Why the Traefik health check is not available for kubernetesCRD and kubernetesIngress providers

According to the documentation health-check

The Traefik health check is not available for kubernetesCRD and 
kubernetesIngress providers because Kubernetes already has a health check mechanism. 
Unhealthy pods will be removed by kubernetes. (cf liveness documentation)

But I have a scenario, when my K8s node is not ready, K8s determines that the node is not ready according to the node-monitor-grace-period (default 40s), then the pod running on this node will take at least 40s before The endpoint will be removed from the service, which means that during this period of time, some requests to access the service will fail to respond.
If the health check mechanism of the traefik service is available, this problem can be avoided through the health check of the traefik service.

Hi @fei
When you deploy Traefik on the Kubernetes cluster you can use liveness and readiness probes that are Kubernetes features.

Here are the examples:

 readinessProbe:
      failureThreshold: 1
      httpGet:
        path: /ping
        port: 9000
        scheme: HTTP
      initialDelaySeconds: 10
      periodSeconds: 10
      successThreshold: 1
      timeoutSeconds: 2
    livenessProbe:
      failureThreshold: 3
      httpGet:
        path: /ping
        port: 9000
        scheme: HTTP
      initialDelaySeconds: 10
      periodSeconds: 10
      successThreshold: 1
      timeoutSeconds: 2

make sure that following static configuration is added to Traefik instance:

    - --entryPoints.traefik.address=:9000/tcp
    - --entryPoints.web.address=:8000/tcp
    - --entryPoints.websecure.address=:8443/tcp
    - --api.dashboard=true
    - --ping=true
    - --providers.kubernetescrd
    - --providers.kubernetesingress

You can also deploy Traefik using the official Helm chart and those health check will be automatically configured.

Thank you very much for your reply.

In addition to the health check of traefik itself, I also hope that traefik can perform health checks on routing services in K8s, for example:

apiVersion: traefik.containo.us/v1alpha1
kind: IngressRoute
metadata:
  name: health-check-whoami-ingressroute
spec:
  entryPoints:
    - web
  routes:
  - match: Host(`health-check-whoami.traefik.demo.com`) && PathPrefix(`/notls`)
    kind: Rule
    services:
    - name: health-check-whoami
      port: 80
      healthCheck:
        path: /notls
        interval: "10s"
        timeout: "5s"

However, the current official document says that it does not support setting up health checks in K8s.
As mentioned above, sometimes when the node is not ready, it will take about 40s to perceive the endpoint change. If traefik can support the health check of the K8s service (eg:health-check-whoami), then the failed endpoint can be timely Move out of service list

2 Likes

Hey @fei

I understand that you are asking about health check checking the condition of a service where the network traffic is redirected.
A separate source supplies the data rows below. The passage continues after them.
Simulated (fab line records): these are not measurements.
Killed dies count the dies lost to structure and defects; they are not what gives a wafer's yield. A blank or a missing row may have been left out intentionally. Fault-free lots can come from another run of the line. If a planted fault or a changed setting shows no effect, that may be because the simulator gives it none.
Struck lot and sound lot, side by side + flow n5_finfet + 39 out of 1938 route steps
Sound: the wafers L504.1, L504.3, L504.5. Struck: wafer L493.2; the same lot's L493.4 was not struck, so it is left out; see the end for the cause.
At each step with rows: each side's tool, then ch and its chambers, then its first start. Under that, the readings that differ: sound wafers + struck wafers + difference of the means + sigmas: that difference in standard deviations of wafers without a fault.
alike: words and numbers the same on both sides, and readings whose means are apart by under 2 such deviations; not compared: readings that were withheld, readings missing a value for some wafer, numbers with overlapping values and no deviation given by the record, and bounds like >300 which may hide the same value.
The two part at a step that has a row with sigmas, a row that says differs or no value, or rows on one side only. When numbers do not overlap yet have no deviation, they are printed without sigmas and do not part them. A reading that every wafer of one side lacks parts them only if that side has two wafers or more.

For that use case, I would suggest adding liveness and readiness checks on a pod directly, and if the pod is not ready yet the network traffic will not be routed to the 'unhealthy' pod. The function

There are two types of the health checks

  1. Readiness.

That probe is designed to let Kubernetes know when your app (a service) is ready to service traffic. Kubernetes will make sure that the readiness check passed meaning that the service is healthy before sending traffic to the pod. If the probe will start to fail, the network traffic will not be sent.

  1. Liveness

That probe checks whether your app is live or dead. If the app is alive then Kubernetes will no take any actions but if the pod is dead then Kubernetes will remove the failed pod and start a new instance by replacing that failed.

So those mentioned health checks should be configured on a pod level and if the pod is healthy the network traffic will be correctly routed to them.

Hope that helps.

@jakubhajek Thank you for your reply.

The probe is a way to check the health of the pod, but I have an extreme scenario here. When the node is shut down, because the probe is done by kubelet, the node is shut down until it is marked notready by K8s. During the period (default 40s), the K8s endpoint will continue to include this pod.
In addition to modifying the node-monitor-grace-period configuration, I don't know that other methods can detect that the pod is unavailable more quickly and remove it from the endpoint.

We have a 2-node cluster with all our services/pods running on both nodes and a traefik ingress controller on each node too. If we take the one node down (for a reboot) the second node still blindly routes traffic to the non-existent node. It seems there is no "automatic" detection that the pods are down. Exactly 50% of ingress requests on the healthy node fail until the first node recovers.

Hello @cawoodm

Traefik is using Kubernetes endpoints to route network traffic directly to the pod. The endpoint will be created once the target application is healthy based on Kubernetes health check probes.

The (application) pod should have configured a health check probe (liveness, readiness) to determine whether an application is healthy and ready to accept incoming network traffic.

Can you please check how health checks probes are configured on your application?